Most successful airline in Europe: Operating profit jumps by 44 per cent Group strategy secures profitable growth
With an operating profit of more than € 1 billion, Lufthansa posted the best result of all European airlines for the fourth year in a row.
It is 44 per cent higher than the 1999 result and impressively demonstrates Lufthansa`s success and competitive strength. “The business strategy of our integrated all-round Aviation Group has proved to be both appropriate and fruitful. It has facilitated our success and has led to growth. We shall stick to it so as to sustain our profitability,” Jürgen Weber, Lufthansa`s Chairman and Chief Executive Officer, said at today`s annual press conference in Frankfurt.

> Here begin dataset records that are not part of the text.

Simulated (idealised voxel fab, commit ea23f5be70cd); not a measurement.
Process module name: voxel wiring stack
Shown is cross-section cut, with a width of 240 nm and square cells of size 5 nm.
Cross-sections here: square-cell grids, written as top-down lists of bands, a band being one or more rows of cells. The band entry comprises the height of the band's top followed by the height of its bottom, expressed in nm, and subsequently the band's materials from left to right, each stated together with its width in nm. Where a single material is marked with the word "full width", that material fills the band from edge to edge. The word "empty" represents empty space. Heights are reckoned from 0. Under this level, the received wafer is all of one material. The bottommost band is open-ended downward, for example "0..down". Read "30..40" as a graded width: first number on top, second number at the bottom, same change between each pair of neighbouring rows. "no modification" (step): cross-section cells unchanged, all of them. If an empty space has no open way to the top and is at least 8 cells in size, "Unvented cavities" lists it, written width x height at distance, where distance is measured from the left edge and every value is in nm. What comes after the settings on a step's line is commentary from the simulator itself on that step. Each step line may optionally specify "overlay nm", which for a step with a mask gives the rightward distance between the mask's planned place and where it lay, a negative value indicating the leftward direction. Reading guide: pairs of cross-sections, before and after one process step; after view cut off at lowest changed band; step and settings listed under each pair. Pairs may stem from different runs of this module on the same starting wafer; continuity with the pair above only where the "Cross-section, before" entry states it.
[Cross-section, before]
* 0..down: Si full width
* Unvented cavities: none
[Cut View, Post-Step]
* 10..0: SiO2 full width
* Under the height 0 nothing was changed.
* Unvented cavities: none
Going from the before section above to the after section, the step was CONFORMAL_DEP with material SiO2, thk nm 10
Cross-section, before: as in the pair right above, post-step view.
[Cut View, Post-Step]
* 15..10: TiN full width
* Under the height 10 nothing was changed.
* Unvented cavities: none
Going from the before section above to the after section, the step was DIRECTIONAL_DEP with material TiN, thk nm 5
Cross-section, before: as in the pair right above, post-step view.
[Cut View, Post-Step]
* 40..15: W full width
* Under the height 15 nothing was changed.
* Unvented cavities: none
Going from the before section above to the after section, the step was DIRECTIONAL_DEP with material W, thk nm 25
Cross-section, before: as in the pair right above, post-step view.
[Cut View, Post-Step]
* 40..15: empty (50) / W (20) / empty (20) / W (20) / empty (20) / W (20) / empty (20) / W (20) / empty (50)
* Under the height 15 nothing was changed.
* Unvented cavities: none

The shareholders, too, are to participate in the Company`s fine performance in 2000. At the Annual General Meeting the Executive and Supervisory Boards will recommend an increase in the dividend by around four cents compared with last year`s payout to € 0.60 per share.
Group revenue raised by 18.8 per cent:
In the financial year 2000 Lufthansa profited from the robust worldwide demand for air traffic services and achieved new all-time records. The Group improved overall capacity utilisation by a further 0.7 percentage point to reach an all-time high of 71.8 per cent. Lufthansa German Airlines and Lufthansa CityLine carried a combined total of 47 million passengers, a year-on-year rise of 7.4 per cent. Thanks to a marked increase in sales coupled with only a moderate expansion of capacity, the passenger load factor rose to a record 74.4 per cent.
This capacity planning for the Group`s airlines turned out to be the right course. The record seat occupancy rate and higher average yields pushed up traffic revenue by 17.5 per cent. They climbed to € 12.5 billion. Passenger business alone generated € 10.0 billion, which was an improvement of 16.2 per cent compared with 1999. Air freight business also grew at an above-average rate, achieving a 23.3 per cent increase in revenue.
As the other revenue generated by non-airline business grew disproportionately, the share of traffic revenue in overall revenue declined by 0.8 percentage point to 82.6 per cent. Total Group revenue last year amounted to € 15.2 billion, a rise over twelve months of 18.8 per cent. Other operating income increased by 21.4 per cent to € 1.6 billion. This was assisted by the capital gains accruing from the disposal of an Amadeus share package in the amount of € 375 million.
Fuel price hedging strategy reaps rewards:
The cost of materials rose very sharply last year. It went up by 24.4 per cent. The main reason for this was the cost of kerosene. Our higher traffic output, surging fuel prices and cross-currency effects caused the fuel bill to soar by 65 per cent to around € 1.5 billion. Without Lufthansa`s forward-looking price hedging measures, the Group would have been forced to pay almost € 1 billion more for kerosene than in 1999.
Staff costs rose more slowly than revenue. They increased by 12.2 per cent to € 3.6 billion amid an annual average growth of the employee total by five per cent to 69,523.
Strong financial position facilitates investments in the future:
All the business segments helped to bolster the Group`s profitability last year through their earnings contributions and cash value added. The operating result earned in 2000 totalled € 1.04 billion, surpassing the corresponding figure in 1999 by 44.1 per cent. With a profit from ordinary activities of € 1.2 billion, Lufthansa once again posted a very strong earnings result. After taxes the net profit for the year comes to € 0.7 billion.
In the year 2000 Lufthansa again invested substantially in the modernisation and expansion of its fleet, spending a total of € 1.5 billion on aircraft procurement. The Company put 29 new airliners into service during the year under review. Capital expenditure on financial assets, at € 0.7 billion, was likewise up on the year. The fine earnings result, together with lower income tax payments, caused the cash flow from operating activities to swell by € 0.8 billion to € 2.1 billion. This enabled Lufthansa to finance its net capital expenditure completely from its own internally generated funds.